I know it’s easy to read our latest financial filings and assume, as some correspondents have, that Salon’s tragic fate is already a done deal.
Here’s the situation: We are a public company, I am an executive of the company, and as such there is no way I can sit here and go into detail about all the steps we’re taking to secure Salon’s future. Our SEC filing, upon which all the coverage has been based, specifically stated that Salon would run into trouble if it fails to raise new funds. Somehow that conditional clause seemed to drop away from most of the press reports. Sure, nothing in business is certain, but Salon also has a long history of raising the money it needs to survive.
This is the quote from our CEO, Mike O’Donnell, in our press release:
“We are in active, continuing discussions with potential investors to complete an equity financing that would give the company financial stability for 2003. Salon has reported the issuance of notes with equity conversion features in recent months and believe these will become part of a significant round.”
Unlike the AP, which didn’t even bother to call us for comment before running its imminent-death notice, this CBS Marketwatch report tells more of the story from our side.

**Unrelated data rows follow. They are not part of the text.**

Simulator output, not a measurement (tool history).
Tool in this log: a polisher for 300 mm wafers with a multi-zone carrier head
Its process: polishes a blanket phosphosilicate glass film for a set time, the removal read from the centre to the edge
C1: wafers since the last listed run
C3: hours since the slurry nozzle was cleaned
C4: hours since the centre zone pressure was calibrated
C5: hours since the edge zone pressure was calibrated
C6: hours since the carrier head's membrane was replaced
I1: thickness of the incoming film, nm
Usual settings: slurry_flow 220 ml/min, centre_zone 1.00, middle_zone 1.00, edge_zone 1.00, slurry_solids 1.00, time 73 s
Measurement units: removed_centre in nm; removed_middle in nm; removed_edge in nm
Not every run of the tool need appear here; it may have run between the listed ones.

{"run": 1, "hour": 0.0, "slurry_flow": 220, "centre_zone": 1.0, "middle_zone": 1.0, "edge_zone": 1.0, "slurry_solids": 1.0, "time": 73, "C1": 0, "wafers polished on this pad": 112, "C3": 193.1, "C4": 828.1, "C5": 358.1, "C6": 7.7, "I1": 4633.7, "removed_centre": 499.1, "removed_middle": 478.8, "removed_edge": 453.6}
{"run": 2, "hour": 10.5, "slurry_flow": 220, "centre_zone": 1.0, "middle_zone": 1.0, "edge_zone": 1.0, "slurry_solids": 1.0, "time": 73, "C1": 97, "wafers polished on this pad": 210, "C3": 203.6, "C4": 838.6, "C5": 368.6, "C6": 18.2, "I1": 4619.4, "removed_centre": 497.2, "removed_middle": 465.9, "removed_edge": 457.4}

Those of you with long memories will recall that Salon’s imminent death has been predicted with almost clockwork regularity over the past several years, each time we have filed a quarterly statement with the SEC. And yet here we are. When we celebrated our seventh anniversary last fall, David Talbot published an amusing review of some previous — and inaccurate — predictions of our doom. It’s worth another look as the vultures gather once more.